Psalm 57:8

I. MARK GOD'S CHARACTER. When God proclaimed his Name to Moses, he put "mercy" in the forefront: "The Lord God merciful;" but "truth" had also its place, for it is added," abundant in truth" (Exodus 34:6). The same order is observed in the Psalms. Thus it is said (Psalm 86:15), "Thou, O Lord, art a God full of compassion, and gracious, long suffering, and plenteous in mercy and truth (cf. Psalm 89:2).

II. SHINE FORTH IN GOD'S JUDGMENTS. What God does shows what he is. His works express his character. Mercy and truth" are, so to speak, the rails on which his judgments travel (Psalm 25:10; Psalm 103:17).

III. CHARACTERIZE GOD'S DEALINGS WITH HIS PEOPLE. They need "mercy; and unto the Lord "belongeth mercy" (Psalm 62:12). They need "truth," and God is "the God of truth" (Psalm 31:5). In the salvation which God has wrought, both are blended in beautiful harmony (Psalm 85:10). As has been quaintly said, "Mercy and truth are but the transverse arms of the cross of Christ. Righteousness and peace are but its upper and lower limbs. The one springs out of the earth, the other has looked down from heaven, and they have kissed each other, in token of God's love and of his reconciliation with the sons of men."
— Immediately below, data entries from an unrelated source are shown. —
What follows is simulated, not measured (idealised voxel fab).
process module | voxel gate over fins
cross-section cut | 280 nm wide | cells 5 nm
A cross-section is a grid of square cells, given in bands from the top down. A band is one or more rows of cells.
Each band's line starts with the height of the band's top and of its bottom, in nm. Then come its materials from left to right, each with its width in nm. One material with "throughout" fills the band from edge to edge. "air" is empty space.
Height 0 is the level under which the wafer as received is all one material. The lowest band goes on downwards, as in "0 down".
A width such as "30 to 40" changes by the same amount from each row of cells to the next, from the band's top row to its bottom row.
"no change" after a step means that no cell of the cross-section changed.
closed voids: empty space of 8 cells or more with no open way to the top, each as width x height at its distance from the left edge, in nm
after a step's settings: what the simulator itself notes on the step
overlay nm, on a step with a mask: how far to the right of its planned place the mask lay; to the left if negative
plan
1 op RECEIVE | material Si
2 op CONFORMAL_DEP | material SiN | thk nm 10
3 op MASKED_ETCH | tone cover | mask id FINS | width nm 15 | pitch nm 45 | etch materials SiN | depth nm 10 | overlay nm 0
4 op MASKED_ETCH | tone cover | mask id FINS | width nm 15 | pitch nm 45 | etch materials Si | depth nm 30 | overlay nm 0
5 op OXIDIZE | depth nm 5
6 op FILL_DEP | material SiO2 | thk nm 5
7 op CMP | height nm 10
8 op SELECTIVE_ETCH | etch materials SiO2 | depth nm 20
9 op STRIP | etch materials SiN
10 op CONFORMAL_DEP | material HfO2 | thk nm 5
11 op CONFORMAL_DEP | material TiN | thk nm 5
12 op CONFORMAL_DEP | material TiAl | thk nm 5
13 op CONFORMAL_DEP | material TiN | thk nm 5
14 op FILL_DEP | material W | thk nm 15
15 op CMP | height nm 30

IV. FOUNDATION OF HOPE TO THE CHILDREN OF MEN. Mercy and truth are the two outspread wings of God. Under them there is sure shelter and peace (Psalm 36:7; Psalm 61:1-4). Here there is hope for the sinner (Psalm 33:18, 22; Psalm 78:7; 167:11). Here there is comfort for the troubled in heart (Psalm 57:3-10). Here there is inspiration for all who are minded to serve God (Psalm 69:13; Psalm 98:3; Psalm 115:1). Here there is earnest and foreshadowing of the everlasting rest (Psalm 61:7; Psalm 63:7; Psalm 138:8). - W.F.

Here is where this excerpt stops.